Whether we like it or not, snow is supposed to descend on us … soon our neck of the woods will look like a snow globe. As you know, I’m no fan of snow, not even to set a festive mood by creating a white Christmas.
So, with that forecast for the white stuff in mind, I hurried out this morning to get some miles walked before the snow began to fly. Even though I’ve reached my goal, I still want to keep walking until year end.
I headed toward Emmons Boulevard where I stopped to admire some additional decorations since the last time I walked down that street on Thursday. As to Christmas outside décor, I like an understated touch … my favorites are the lighted, white wire reindeer and the icicle lights … subtle twinkles that light up the night.
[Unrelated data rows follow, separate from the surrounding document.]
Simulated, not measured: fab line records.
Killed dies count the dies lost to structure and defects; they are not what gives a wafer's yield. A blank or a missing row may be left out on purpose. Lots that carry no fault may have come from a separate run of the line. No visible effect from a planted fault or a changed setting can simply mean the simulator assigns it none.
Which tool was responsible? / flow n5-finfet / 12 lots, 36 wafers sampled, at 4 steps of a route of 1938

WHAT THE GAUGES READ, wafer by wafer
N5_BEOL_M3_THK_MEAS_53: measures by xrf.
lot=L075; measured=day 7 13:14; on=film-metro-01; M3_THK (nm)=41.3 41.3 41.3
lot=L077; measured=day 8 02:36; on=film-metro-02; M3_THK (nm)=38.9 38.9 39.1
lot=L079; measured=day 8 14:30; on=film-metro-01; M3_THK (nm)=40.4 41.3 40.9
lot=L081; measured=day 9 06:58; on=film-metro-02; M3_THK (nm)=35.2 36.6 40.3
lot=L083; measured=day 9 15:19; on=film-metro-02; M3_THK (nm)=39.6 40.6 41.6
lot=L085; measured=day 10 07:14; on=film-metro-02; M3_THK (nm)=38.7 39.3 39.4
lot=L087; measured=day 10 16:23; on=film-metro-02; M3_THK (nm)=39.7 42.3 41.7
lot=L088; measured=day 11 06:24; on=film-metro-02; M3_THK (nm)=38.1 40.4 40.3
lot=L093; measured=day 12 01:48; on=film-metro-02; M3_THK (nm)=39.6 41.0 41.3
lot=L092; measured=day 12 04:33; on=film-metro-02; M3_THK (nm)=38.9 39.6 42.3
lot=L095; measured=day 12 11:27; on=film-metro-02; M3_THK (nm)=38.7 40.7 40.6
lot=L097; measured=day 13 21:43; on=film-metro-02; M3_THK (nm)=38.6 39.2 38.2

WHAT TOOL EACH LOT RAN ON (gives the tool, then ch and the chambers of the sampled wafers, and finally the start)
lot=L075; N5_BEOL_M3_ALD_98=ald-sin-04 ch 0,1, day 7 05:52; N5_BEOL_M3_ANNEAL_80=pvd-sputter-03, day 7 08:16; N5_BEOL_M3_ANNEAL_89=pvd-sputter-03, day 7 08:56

I went to the railroad tracks and then headed back.
Along the way, I stopped on the footbridge, where at least forty ducks and geese were splashing happily in the ice-cold water. They didn’t stay with their kind, but instead drifted lazily in the water, nibbling at reeds at the water’s edge, dipping their head for a drink or preening themselves. Every so often, one rabble-rouser would decide to stir things up a bit verbally, but the others didn’t pay any attention and went on about their business.
I paused to watch them, just as I always do … that chance afforded me to catch an up-close glimpse of nature in the middle of the City is always a delight for me.
But today, as I stood on that footbridge, I was once again awash in sadness as I watched those feathered friends splashing and calling out to no one in particular.
They made me think of my little feathered friend Buddy, and, as I watched them, I felt tears leaking out of the corners of my eyes and dropping down into the murky waters of the Ecorse Creek.
You see … my Buddy has crossed over to the Rainbow Bridge.
You may recall just on Thanksgiving Day I wrote a post about the joy and companionship he has given me; I was grateful for that little beacon of light in my day. His very presence made me a kinder and softer person in this often-cruel world.
Sadly, that beacon of light has been extinguished and my sadness the past few days has been almost too much to bear.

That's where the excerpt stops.